FAIR!: Undocumented APIs already with us, more dialogue needed

Travis Quezon April 8, 2016 0
Marissa Vichayapai works a FAIR! booth. For those seeking immigration assistance and came to the US before the age of 16 and were under the age of 31 in 2012, FAIR! offers safe, confidential, and professional assistance. Visit itshouldbefair.com for more information.• Courtesy Photo

Marissa Vichayapai works a FAIR! booth. For those seeking immigration assistance and came to the US before the age of 16 and were under the age of 31 in 2012, FAIR! offers safe, confidential, and professional assistance. Visit itshouldbefair.com for more information.• Courtesy Photo

As millions of undocumented immigrants await the U.S. Supreme Court’s decision on United States v. Texas, organizations like 21 Progress are continuing to provide support to Deferred Action for Childhood Arrivals (DACA) eligible youth and families. The International Examiner caught up with Marissa Vichayapai, 21 Progress’ Asian & Pacific Islander DACA WA State Coordinator and FAIR! Organizing Director, to talk about the work that is being done for undocumented API immigrants.

International Examiner: So many people who were putting their faith in the implementation of the expanded Deferred Action Childhood Arrivals (DACA) and Deferred Action for Parents of Americans and Lawful Permanent Residents (DAPA) initiatives are waiting in limbo for the U.S. Supreme Court decision in April. What do people need to know about this decision and its ramifications, particularly for the API community?

Marissa Vichayapai: To give some additional information, expanded DACA and DAPA, are two proposed federal programs that were scheduled to launch in February 2015. However, an anti-immigrant judge from Texas claimed that DACA and DAPA are unconstitutional and a burden to their state. This judge then filed a lawsuit. Decisions from that lawsuit are still pending the U.S. Supreme Court’s Ruling. If passed, expanded DACA and DAPA would allow approximately 4.9 million eligible undocumented immigrants temporary protection from deportation along with other similar benefits as the current DACA program.

Marissa Vichayapai. • Courtesy Photo

Marissa Vichayapai. • Courtesy Photo

For the API community, being able to enroll in a program like expanded DACA and DAPA is one that affects many individuals. According to Professor Wong’s 2014 findings, 40% of the undocumented individuals residing in Washington State are eligible for either the DACA or DAPA programs. Furthermore, of that eligible population, 75% would be eligible for DAPA while 25% are eligible for DACA. So, if the Supreme Court fails to rule in favor of the DAPA program, this would mean that the majority of the undocumented eligible community would remain without protection and access to resources they need and deserve.

Additionally, mixed status families continue live with real threats to their safety and livelihood, one of which is the threat to their family unit. Without protection for all members of the family, the children of DAPA eligible parents risk growing up without their mothers and fathers. This fear is rooted in an ever-increasing reality as deportation and removals of undocumented immigrants have been on the rise.

IE: What kind of work has FAIR! been doing to get folks ready for the decision?

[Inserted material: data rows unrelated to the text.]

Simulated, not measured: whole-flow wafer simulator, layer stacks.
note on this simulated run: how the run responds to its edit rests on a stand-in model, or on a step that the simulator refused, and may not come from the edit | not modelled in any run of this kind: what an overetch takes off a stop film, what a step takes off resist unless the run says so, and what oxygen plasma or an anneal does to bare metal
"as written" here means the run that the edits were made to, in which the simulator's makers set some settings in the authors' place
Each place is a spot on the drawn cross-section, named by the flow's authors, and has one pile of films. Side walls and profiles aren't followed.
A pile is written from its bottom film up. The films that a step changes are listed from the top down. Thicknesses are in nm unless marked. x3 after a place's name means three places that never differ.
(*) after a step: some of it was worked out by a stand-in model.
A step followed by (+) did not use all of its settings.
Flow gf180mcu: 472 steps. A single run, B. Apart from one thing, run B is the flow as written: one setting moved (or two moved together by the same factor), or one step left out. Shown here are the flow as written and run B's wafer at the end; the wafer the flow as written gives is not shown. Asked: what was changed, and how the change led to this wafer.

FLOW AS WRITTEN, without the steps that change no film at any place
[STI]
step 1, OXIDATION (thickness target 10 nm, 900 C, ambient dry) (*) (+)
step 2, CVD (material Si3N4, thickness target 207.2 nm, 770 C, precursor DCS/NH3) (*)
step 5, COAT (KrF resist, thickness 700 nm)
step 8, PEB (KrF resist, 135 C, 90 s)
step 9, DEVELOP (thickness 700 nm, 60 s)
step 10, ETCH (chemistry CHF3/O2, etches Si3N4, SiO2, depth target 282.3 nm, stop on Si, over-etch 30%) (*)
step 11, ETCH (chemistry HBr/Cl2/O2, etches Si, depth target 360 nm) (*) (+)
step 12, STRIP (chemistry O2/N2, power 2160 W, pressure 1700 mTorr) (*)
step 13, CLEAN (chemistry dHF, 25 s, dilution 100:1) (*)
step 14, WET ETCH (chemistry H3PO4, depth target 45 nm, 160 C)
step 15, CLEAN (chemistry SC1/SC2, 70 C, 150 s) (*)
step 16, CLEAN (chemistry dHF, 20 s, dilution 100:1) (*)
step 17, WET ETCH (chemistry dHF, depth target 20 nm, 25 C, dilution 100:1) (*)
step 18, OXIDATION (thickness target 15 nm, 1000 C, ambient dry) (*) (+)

MV: There have been a few different efforts, but first and foremost, people need to know that DAPA is a resource that is available to undocumented immigrants. Due to inaccurate perceptions of the DAPA and DACA programs and lack of access to in-language materials, the work requires bringing a higher level of exposure and discussion to the rights and resources for undocumented APIs. By highlighting and talking about this issue, through workshops and trainings with API serving organizations, we have faith the information about these resources will make its way to the people who are in most need.

We also find opportunities to bring this message to a diversity of spaces by partnering with different organizations within Washington State. For example, this coming May 12 and May 13, 21 Progress is partnering with University of Washington’s Leadership Without Borders student group to host a speaking event and lunch with Ju Hong, an undocumented Korean-American Activist. We’re expecting the event to be a huge turnout for younger, college-aged APIs, who wouldn’t likely be eligible for DAPA, but their parents or other elders in their life might.

We have a team of community ambassadors who prepare and inform DAPA eligible participants of the resources available to them. Through grassroots organizing, ambassadors do the essential work of identifying undocumented eligible API people, by screening them for the DAPA, expanded DACA, and DACA programs. Once people have been screened and they know their rights, ambassadors then help the eligible community prepare for their application by assisting them in gathering evidence for their application and encouraging them to save money.

Also in the meantime, we’ve set up a social support group so that undocumented APIs have safe spaces to get together in community. It’s called Community Across Borders and some of these meetings include a Potluck, Meet & Greet on Saturday, April 9 from 11:00 a.m. to 1:00 p.m. and Dinner & Storytelling on Tuesday, April 19 from 6:00 p.m. to 8:00 p.m. Additionally there is the May Day Prep & March on Sunday, May 1 (time to be determined) and a Lunch & Film Screening on Saturday, May 21 from 11:00 a.m. to 1:00 p.m. The meetings will all be located at 21 Progress on 409 Maynard Avenue S. Suite 202, Seattle, WA. Please RSVP by calling (206) 829-8382. For undocumented APIs, we’d really love to see them there as it is a great opportunity to come meet people who are going through similar challenges and build a community.

IE: What’s been the thoughts and feelings of the undocumented individuals with whom 21 Progress has been working?

MV: For over a year now, people have been waiting for this program to start enrolling eligible participants. Within this time, there have been multiple setbacks, and with each comes disappointment and frustration. For many, DAPA represents hope, justice, and a little reprieve. It’s frustrating when access to those resources are so close, but still not within reach. However, alongside that frustration there is still hope and continued determination within the community. Generally speaking, this is a community that believes in the American Dream, and the rewards that come from hard work, dedication, and contribution. So for those who have been living and contributing to the American economy for over 20+ years, they’re going to continue doing what they have been doing—with or without DAPA.

For some families, they’re searching for alternative solutions and looking for other programs that might offer the same type of benefits. Unfortunately, there are individuals within the community who advantageously offer services or programs meant to deceive people and take their money. We’re here as an organization to help individuals avoid scams. The Northwest Immigrant Rights Project (NWIRP) has also been an incredible partner and source of support for undocumented individuals. Through their services, a participant can sign up for a full screening from NWIRP to identify which, if any, federal programs they are eligible for. To make an appointment, I recommend folks visit www.NWIRP.org.

Of course, not all API families feel this way. There is so much diversity and with that comes multiple perspectives on this issue. The above are just a couple notable trends.

IE: In your work with 21 Progress over the past year, what’s a great lesson that you’ve learned that you could share with other organizers or people work in the API community?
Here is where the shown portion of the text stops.